Chewing over last night's food-themed Nicer Tuesdays

Date
26 November 2014

Food was on the proverbial table at last night’s Nicer Tuesdays, with four speakers who engaged in all-things-edible talking us though their work in experiential food design; print and publishing; illustration and, perhaps most obscurely, edible insects.

Our first speaker was Caroline Till from multi-disciplinary design studio FranklinTill, which curated the Sensory Suppers at London Design Festival 2011. The idea was born, says Caroline, from a reaction she was hearing among designers, journalists and visitors to LDF that they wanted “no more chairs”. She explains: “There’s a rise for intangible experiences – we wanted to redesign how you interact with food.”

Each night a different studio was brought in to create a thoroughly all-consuming evening of food and sensorial delights at the Andaz hotel, each focussing on a different sense. Bompas & Parr tackled sight, paring a dining experience with a visual one through a screening of Jodorowsky’s surreal masterpiece The Holy Mountain. This involved, naturally, a four-feet-tall ice penis. “It was paraded round the tables, and guests hacked at it with an ice-pick”, Caroline explains. “There were audible groans from the men in the audience.” Food blog Stirring with Knives looked at touch, and had each guest blindfolded and fed by a personal servant; while Silent Studios orchestrated a Masonic supper, exploring how sound affected taste by bringing in a string quartet and making guests play a handbell to form a Mozart symphony to “sing” for their suppers.

The next speaker, Julene Aguirre Bielschowsky is also more than aware of the importance of a multi-sensory approach to food,having started Ento – a brand of rather beautiful, and very much edible, insect foods. “We wanted to look at sustainability in a more commercial and systemic way”, she explains, before demonstrating how efficient insects are as human food – 10kg of feed yields 9kg of edible insects, and just 1kg of edible cow.

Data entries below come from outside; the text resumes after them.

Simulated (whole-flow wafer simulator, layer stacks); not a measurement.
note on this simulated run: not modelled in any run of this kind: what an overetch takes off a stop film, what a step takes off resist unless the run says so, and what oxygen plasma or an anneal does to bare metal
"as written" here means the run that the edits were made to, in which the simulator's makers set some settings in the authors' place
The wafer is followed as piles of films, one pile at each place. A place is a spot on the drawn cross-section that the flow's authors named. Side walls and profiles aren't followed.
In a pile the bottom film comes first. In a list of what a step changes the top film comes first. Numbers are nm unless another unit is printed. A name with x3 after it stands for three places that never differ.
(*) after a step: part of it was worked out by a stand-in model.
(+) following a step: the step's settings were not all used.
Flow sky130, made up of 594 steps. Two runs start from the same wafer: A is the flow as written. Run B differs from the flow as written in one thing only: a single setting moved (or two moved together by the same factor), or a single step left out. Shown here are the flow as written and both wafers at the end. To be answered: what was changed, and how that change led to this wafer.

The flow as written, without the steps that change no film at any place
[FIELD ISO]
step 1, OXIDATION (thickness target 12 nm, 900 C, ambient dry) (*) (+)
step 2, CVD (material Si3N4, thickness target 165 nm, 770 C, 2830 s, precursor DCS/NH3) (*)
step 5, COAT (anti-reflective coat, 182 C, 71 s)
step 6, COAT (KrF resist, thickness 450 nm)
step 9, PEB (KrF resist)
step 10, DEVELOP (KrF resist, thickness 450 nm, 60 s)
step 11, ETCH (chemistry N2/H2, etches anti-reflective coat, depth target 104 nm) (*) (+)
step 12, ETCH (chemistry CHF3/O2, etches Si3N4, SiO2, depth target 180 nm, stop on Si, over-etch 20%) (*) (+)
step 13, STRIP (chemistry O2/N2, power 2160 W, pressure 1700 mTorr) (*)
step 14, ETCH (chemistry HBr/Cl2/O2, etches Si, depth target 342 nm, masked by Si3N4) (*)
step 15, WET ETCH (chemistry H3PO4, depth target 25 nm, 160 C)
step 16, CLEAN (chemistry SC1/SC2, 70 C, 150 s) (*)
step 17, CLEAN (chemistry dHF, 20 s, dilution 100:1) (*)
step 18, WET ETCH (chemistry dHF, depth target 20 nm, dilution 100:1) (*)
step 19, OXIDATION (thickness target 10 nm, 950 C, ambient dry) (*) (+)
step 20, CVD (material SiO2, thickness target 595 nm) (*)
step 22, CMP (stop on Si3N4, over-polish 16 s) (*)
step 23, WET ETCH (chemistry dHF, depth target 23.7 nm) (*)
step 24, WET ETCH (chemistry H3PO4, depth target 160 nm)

However, Julene clearly has some obstacles in making the little critters seem an appealing lunch option. As such, the Ento team worked hard on creating a brand – one with not only a well-designed identity and packaging, but one with obvious taste-cues, too. “I looked at how a brand is a culture and how we can work with that,” she explains. “We made it playful and futuristic, with a focus on cleanness and freshness to give a Japanese or Asian subtext.”

The food itself echoes these clean lines and considered aesthetics, arranged Sushi-like in neat geometric shapes and bright colours that belie their insect origins. It’ll certainly be fascinating to see if we’ll be picking up bugs with our bento boxes in the future.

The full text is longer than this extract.